Wednesday, March 31, 2004

Lisp Books

So I aquired the CLOS book and CLtL2 and read a bit in these two and the UCI Lisp manual. Apparently in old Lisps there were functions which were used purely for their sideeffects, such as MAP which always returns nil regardless of it's parameters. When I saw PROG2 for the first time, I thought it was a optimized PROGN for only two forms, little did I know that the 2 means the value of the 2nd form will be returned instead of the last form. in LOOP AS and FOR are interchangeable, though I prefer the latter one.

Time to blog

I didn't have it in the last few weeks, however quite a few things happened.

First of all o got a new PC, which is one of the reasons I didn't have time, and it is causing trouble. It's a new AMD 64 3000+ (really 2GHz), with 1GB of RAM, a shuttle AN50R mainboard and a HIS ATI Radeon 9600 XT (no VIVO). It's a bitch, it looks fine Warcraft 3 is running smoothly at 1280x1024, Divx movies aren't a problem anymore and with the new gfx card it's really quiet. But, and thats a big but, there are some issues like freezing, random segment violations, dirty IRQs, lost DMAs and 2.4 kernels not getting into the net. While the last problems have been resolved by kernel upgrades and fault-save BIOS settings, the others are still causing reboots, and I don't know what to do.

Wednesday, March 17, 2004

lisp books

Yesterday I browsed Amazon for lisp books and decided to buy Keenes CLOS book. Browsing a bit more I came along a unusual suspect, someone was trying to sell CLtL2 on Amazon marketplace, well he succeded and I'm now a proud owner of CLtL2, I can't wait till I hold it in my hands.

I have advanced to chapter 5 in PAIP, but it took me almost halve a day to solve exercise 4.2: Write a functions that generates a list of all permutations of a givn list. There were two problems for me: Bridging the gap between algorithm and code and figuring out that I didn't cover the simplest case: (PERMUTE '()) -> (()) while I thought (PERMUTE '(A)) -> ((A)) was the simplest case.

Sunday, March 14, 2004

keyboards, keybindings, keywords ...

I ordered a keyboard with a US layout to see if programming with is easier/faster because often used keys like ([{/ are easier to reach and some emacs keybindings should seem less painfull, because you don't have to stretch your hand over the whole keyboard. Depending on if I want to keep the windows key as meta/super or I like the old IBM keyboard click better I'll try to get a IBM keyboard with US layout.
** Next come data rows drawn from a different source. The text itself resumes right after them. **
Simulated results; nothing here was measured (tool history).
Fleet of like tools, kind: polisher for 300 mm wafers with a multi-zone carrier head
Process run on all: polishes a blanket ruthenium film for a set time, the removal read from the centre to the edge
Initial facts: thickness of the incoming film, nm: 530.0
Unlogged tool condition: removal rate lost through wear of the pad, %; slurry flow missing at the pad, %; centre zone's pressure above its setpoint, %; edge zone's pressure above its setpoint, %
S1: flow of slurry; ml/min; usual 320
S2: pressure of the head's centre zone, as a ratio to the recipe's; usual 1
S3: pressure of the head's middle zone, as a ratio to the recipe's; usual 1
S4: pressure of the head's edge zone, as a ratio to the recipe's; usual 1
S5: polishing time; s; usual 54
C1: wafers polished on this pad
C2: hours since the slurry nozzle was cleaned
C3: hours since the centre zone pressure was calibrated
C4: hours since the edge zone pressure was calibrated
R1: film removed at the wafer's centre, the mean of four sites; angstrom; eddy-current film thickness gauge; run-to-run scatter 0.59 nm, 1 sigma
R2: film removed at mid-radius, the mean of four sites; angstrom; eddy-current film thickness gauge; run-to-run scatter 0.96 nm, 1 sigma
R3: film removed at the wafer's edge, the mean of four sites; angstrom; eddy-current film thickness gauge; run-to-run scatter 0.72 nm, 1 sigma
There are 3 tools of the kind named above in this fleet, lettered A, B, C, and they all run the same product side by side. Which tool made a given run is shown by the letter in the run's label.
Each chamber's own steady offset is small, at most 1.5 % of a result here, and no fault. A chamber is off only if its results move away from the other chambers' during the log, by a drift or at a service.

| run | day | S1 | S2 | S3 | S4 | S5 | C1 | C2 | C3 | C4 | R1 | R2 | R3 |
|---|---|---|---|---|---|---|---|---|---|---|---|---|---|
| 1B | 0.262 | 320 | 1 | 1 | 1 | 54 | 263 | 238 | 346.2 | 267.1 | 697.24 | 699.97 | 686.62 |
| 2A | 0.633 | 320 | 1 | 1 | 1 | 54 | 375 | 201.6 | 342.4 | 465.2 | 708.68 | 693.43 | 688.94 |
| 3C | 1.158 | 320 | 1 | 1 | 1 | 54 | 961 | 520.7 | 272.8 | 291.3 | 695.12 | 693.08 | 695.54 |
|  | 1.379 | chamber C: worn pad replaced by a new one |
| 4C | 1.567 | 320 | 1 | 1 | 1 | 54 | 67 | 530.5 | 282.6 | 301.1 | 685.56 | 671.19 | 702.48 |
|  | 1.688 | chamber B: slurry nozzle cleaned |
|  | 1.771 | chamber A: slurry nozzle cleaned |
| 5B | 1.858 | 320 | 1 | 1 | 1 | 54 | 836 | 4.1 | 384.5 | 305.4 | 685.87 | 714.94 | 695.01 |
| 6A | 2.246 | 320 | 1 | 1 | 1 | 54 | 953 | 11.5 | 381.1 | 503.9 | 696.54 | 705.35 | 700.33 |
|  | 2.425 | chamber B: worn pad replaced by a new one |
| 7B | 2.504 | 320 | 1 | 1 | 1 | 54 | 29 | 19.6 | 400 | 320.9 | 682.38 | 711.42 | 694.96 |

While I'm at it, i learned some new and very useful keybindings if you are editing lisp or any other code with lots of parenthesis. In addition to those a also added the following code, which is not as good as insert-parethesis, but does well enough for me.

(defun insert-doublequotes ()
  "Like insert-parenthesis, but inserts doublequotes (\")
   instead of parenthesis "
  (interactive)
  (insert "\"\"")
  (backward-char))
(global-set-key "\M-\"" 'insert-doublequotes)

I always wondered why you need C-f, C-b etc. when you have arrow key which are there for just that specific purpose, but when you use parenthesis movement it's very nice to have them, because your hands can stay where they are and don't have to move to the arrow keys.

Saturday, March 13, 2004

books

So much for writing daily, maybe it will work later.

At the moment I'm reading “Paradigms of Artificial Intelligence Programming” by Peter Norvig. So far it's easy and thus fun, and this time I'm actually typing most of the code in the book & try to do most exercises. Before that I read “ANSI Common Lisp” by Paul Graham, having tried to read “On Lisp” first I must say OnLisp is not for the novice, despite the almost identical introductions saying otherwise.

Wednesday, March 03, 2004

xmms-remote 0.21

I have updated xmms-remote again and added /xmms-volume to get & set the main volume, added /xmms pp to toggle between play & pause and replaced COYPING with a file that actually contains a license, somehow it had become a gzipped tar.